Love Bites

One of the more bizarre stories of the 2014 FIFA World Cup was the Luis Suárez biting incident: Uruguay’s striker, currently playing for Liverpool, bit Italy’s Giorgio Chiellini.

Suárez has a remarkable history of this peculiar behaviour:

Meanwhile, the incident has resulted in a record ban for Suárez as well as in a predictable stream of creative effusions on the internet.

Beyond a doubt, Suárez needs help of some sort (certainly not that of the media, though – or that of this blog, for that matter).

What could be the explanation for Suárez’s behaviour?

Was he just as eager as the young Alcibiades, perhaps, who, too, is reported to have bitten an opponent during sports (Plutarch, Alcibiades 2.1-2)?

φύσει δὲ πολλῶν ὄντων καὶ μεγάλων παθῶν ἐν αὐτῷ, τὸ φιλόνεικον ἰσχυρότατον ἦν καὶ τὸ φιλόπρωτον, ὡς δῆλόν ἐστι τοῖς παιδικοῖς ἀπομνημονεύμασιν. ἐν μὲν γὰρ τῷ παλαίειν πιεζούμενος, ὑπὲρ τοῦ μὴ πεσεῖν ἀναγαγὼν πρὸς τὸ στόμα τὰ ἅμματα τοῦ πιεζοῦντος, οἷος ἦν διαφαγεῖν τὰς χεῖρας. ἀφέντος δὲ τὴν λαβὴν ἐκείνου καὶ εἰπόντος· ‘δάκνεις, ὦ Ἀλκιβιάδη, καθάπερ αἱ γυναῖκες,’ ‘οὐκ ἔγωγε,’ εἶπεν, ‘ἀλλ᾽ ὡς οἱ λέοντες.’
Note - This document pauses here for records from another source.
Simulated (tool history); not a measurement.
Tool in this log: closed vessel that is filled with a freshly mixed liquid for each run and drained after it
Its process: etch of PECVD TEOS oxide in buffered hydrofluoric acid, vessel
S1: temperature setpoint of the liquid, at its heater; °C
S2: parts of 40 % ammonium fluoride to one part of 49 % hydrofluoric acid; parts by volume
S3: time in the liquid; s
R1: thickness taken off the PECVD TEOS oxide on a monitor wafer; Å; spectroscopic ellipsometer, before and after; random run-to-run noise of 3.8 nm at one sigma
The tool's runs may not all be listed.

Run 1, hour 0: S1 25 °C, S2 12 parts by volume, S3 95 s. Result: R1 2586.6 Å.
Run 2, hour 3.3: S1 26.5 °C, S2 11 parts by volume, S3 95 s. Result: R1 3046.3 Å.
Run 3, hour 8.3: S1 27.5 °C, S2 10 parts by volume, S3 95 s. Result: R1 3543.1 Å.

He was naturally a man of many strong passions, the mightiest of which were the love of rivalry and the love of preëminence. This is clear from the story recorded of his boyhood. He was once hard pressed in wrestling, and to save himself from getting a fall, set his teeth in his opponent’s arms, where they clutched him, and was like to have bitten through them. His adversary, letting go his hold, cried: ‘You bite, Alcibiades, as women do!’ ‘Not I,’ said Alcibiades, ‘but as lions do.’

Or it could have been an expression of passion of different sorts, along the lines expressed by the Roman Epicurean poet Lucretius (Lucr. 4.1073-85) . . .

Nec Veneris fructu caret is qui vitat amorem,
sed potius quae sunt sine poena commoda sumit;
nam certe purast sanis magis inde voluptas    1075
quam miseris; etenim potiundi tempore in ipso
fluctuat incertis erroribus ardor amantum
nec constat quid primum oculis manibusque fruantur.
quod petiere, premunt arte faciuntque dolorem
corporis et dentes inlidunt saepe labellis    1080
osculaque adfigunt, quia non est pura voluptas
et stimuli subsunt, qui instigant laedere id ipsum,
quod cumque est, rabies unde illaec germina surgunt.
sed leviter poenas frangit Venus inter amorem
blandaque refrenat morsus admixta voluptas.     1085

Nor is he who shuns love without the fruits of Venus, but rather enjoys those blessings which are without any pain: doubtless the pleasure from such things is more unalloyed for the healthy-minded than for the love-sick; for in the very moment of enjoying the burning desire of lovers wavers and wanders undecided, and they cannot tell what first to enjoy with eyes and hands.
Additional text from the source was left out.